Rokoko: Motion capture made easy
Rokoko CEO and founder Jakob Balslev gives 3D World six reasons to be excited for their game-changing Smartgloves
Find out more about the revolutionary Smartgloves
“USERS CAN STREAM THEIR LIVE DATA DIRECTLY INTO OTHER 3D TOOLS” Jakob Balslev, CEO and founder, Rokoko
Rokoko, the creators of accessible character animation and motion capture tools, is putting the future in its users’ hands with the revolutionary Smartgloves.
The notoriously difficult art of animating 3D finger and hand motion has historically been out of reach for the vast majority of creators. With pairs available for $995 and a commitment to ease of use, Rokoko aims to make professional-quality finger tracking a reality for all creators. The gloves can even be paired with Rokoko’s intuitive Smartsuit Pro to create a full-body mocap solution. Rokoko’s founder and CEO Jakob Balslev spoke to 3D World about why the community should be excited about this pioneering solution.
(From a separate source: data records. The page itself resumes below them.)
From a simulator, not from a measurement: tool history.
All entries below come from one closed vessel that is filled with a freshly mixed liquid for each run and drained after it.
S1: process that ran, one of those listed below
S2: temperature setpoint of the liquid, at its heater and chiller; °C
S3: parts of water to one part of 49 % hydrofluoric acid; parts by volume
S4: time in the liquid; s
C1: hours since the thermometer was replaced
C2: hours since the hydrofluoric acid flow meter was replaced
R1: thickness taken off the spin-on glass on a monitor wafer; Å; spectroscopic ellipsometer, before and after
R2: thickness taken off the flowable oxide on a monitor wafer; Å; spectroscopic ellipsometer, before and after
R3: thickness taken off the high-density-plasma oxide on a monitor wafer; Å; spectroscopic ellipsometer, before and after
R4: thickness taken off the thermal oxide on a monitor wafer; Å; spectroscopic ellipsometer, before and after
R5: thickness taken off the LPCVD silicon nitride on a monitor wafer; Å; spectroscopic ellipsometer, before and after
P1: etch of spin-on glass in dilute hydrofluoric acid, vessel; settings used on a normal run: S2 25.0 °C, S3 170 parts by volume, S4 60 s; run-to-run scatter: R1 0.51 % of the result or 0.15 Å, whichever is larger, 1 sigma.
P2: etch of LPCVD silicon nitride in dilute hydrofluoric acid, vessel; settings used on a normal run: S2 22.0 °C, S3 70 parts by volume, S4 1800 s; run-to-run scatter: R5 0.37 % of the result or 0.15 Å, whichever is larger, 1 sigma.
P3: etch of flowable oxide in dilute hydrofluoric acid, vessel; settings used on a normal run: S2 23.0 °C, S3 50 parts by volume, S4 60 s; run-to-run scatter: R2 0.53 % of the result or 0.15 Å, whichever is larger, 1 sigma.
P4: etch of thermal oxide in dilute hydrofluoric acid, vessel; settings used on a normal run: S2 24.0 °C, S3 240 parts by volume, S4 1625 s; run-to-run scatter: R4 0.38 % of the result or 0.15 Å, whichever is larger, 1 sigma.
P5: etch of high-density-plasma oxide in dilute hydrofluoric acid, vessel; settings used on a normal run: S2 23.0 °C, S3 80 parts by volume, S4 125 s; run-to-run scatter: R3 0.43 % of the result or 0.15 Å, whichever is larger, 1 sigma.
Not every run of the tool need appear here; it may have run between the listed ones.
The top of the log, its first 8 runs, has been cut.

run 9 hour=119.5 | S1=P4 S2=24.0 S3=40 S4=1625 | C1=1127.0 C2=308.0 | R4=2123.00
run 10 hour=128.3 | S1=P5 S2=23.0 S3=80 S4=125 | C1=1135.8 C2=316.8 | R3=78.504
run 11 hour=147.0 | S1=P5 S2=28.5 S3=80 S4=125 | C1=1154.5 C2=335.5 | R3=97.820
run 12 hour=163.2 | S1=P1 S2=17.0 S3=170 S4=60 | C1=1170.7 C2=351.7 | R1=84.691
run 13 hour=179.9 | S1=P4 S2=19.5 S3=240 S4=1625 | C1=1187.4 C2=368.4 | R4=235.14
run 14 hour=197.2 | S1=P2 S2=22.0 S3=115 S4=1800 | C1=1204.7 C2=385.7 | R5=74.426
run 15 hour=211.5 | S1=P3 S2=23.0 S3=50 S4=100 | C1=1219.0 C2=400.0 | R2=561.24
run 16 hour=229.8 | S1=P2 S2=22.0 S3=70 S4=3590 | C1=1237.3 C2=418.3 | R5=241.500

YOU CAN USE ROKOKO HARDWARE ANYWHERE
My graduation project at film school was this super ambitious animation where we used motion capture to live-render the data from actors and show them as a live animation in front of an audience. We pulled it off but the only mocap option we had was to buy an expensive optical system. You needed a dedicated studio, a whole staff of people that knew all kinds of stuff, and it was incredibly expensive. That’s what spurred the idea of inventing our own systems. It had to be affordable, something I could operate myself and could use anywhere. We took sensors like those in your cellphone that each has a gyro, an accelerometer, and a compass. We built them into this textile suit with a little computer that sends through wi-fi to your computer or smart device. All the tech is inside a textile suit, so if you know how to put on your clothes, you know how to set up the system. With optical systems, you need distance from walls and you can’t have direct sunlight because of infrared. All of that is gone, now you can use it anywhere.
THEY TOOK THEIR TIME
Initially, the Smartgloves were planned as part of the Smartsuit Pro. We naively thought they were two sides of the same coin and they just weren’t. Finger movements are so complex and unpredictable in completely different ways to the body. When you have an inertial sensor-based system it’s all math, there’s no camera locking it in place. It’s all based on our algorithms and understanding of kinematics. That’s easier with the body than the fingers. We decided to ship the suit, and good thing we did because it’s been three years. Now we have many thousands of them out at smaller studios that never had access to motion capture before. If you’re an animator sitting at your desk and you get an idea you can just stand up, record it, and look at it. If it wasn’t what you wanted, then you just saved yourself two weeks. We ended up using everything we learned from the suit and then worked really hard on some rules for what the Smartgloves could do.
NO MORE DRIFT
With the Smartgloves, the biggest issue we had was drift. Drift is the big thing with inertial sensor-based systems. The beauty is you can use them anywhere and you never lose any data. The downside is that they can drift over time because there’s no optical system holding them in place. With a suit, you can do stuff to correct it but for gloves, it’s much more tricky. It’s very clear if fingers are overlapping or the hand suddenly looks odd. So that’s what we’ve been really focusing on and trying to perfect. There are different kinds of drift. There’s gyroscope drift and there’s magnetic interference.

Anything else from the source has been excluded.